New research from Amundi has found that failing to use factor investing techniques for investment grade bond allocations can cost investors potential return.
The study showed that, since the 2008 financial crisis, the behaviour of the euro-denominated investment grade corporate bond market could be explained by a number of risk factors. These include both traditional factors – duration, spread and liquidity risk – and alternative risk factors such as value and momentum.
While factor investing is now a common approach for equities, it is still in its infancy in the bond universe.
The authors of the study – from Amundi’s fixed income platform and quantitative research teams – showed that, over the period 2003 to 2018, the behaviour of the investment grade corporate bond market was better explained by risk factors than by traditional capital asset pricing models. The effect was more marked since 2009, the researchers found.
The study concluded that, by failing to consider these alternative factors, an investor would not capture certain components of potential return in the investment grade corporate bond market.
The authors said a factor-based approach should result in a portfolio with more moderate performance in periods of strong market growth, but with more resilience in periods of sharp market declines than a portfolio managed in a more traditional way.
The study also covered the US dollar universe, finding that value was already a significant factor for active managers from 2003 to 2009, and remained significant from 2009 to 2018.

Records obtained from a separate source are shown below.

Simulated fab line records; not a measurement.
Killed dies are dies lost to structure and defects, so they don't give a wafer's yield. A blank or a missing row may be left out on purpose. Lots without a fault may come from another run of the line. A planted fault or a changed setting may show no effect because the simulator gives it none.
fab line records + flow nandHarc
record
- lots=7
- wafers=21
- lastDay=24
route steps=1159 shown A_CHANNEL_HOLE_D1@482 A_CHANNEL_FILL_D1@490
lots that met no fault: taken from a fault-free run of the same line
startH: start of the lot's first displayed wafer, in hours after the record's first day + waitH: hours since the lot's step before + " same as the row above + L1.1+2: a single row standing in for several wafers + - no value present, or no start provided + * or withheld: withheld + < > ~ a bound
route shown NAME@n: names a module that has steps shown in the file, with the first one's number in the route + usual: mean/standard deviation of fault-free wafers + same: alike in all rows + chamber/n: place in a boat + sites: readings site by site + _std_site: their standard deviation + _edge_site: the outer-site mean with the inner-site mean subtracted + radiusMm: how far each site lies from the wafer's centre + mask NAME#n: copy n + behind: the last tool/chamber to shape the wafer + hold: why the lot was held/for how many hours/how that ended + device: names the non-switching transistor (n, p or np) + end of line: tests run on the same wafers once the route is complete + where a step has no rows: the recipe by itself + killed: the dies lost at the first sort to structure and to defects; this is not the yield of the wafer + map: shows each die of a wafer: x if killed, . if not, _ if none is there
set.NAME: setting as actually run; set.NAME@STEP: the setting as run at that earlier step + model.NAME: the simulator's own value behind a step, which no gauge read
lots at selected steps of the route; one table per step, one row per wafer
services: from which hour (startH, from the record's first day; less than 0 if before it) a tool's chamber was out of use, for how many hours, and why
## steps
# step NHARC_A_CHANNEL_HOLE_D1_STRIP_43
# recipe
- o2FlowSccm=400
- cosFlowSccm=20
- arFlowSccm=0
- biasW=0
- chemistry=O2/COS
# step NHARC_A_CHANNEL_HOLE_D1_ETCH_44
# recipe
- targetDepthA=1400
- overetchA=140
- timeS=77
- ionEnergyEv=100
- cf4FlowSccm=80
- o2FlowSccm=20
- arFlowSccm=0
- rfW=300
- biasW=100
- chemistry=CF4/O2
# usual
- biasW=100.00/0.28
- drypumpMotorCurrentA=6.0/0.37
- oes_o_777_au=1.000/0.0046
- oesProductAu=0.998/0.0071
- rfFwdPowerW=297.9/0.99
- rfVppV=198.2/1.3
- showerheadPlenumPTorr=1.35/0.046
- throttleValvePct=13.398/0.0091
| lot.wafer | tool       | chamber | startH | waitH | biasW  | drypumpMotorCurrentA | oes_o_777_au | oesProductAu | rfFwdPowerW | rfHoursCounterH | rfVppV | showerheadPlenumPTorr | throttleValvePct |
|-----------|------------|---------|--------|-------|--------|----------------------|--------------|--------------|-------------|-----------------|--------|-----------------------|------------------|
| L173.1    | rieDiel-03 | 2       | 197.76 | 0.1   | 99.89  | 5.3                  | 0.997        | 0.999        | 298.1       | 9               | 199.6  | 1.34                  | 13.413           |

The authors said that alternative risk factor specifications – mostly coming from their analysis in the euro universe – achieved reasonable results in confirming the existence of the value factor in the US dollar universe.
Jean-Marie Dumas, head of fixed income solutions at Amundi and one of the study’s authors, said: “We have been able to both quantify the behaviour of our alternative factors in credit management, as well as position them into a multi-factor framework integrating traditional factors.”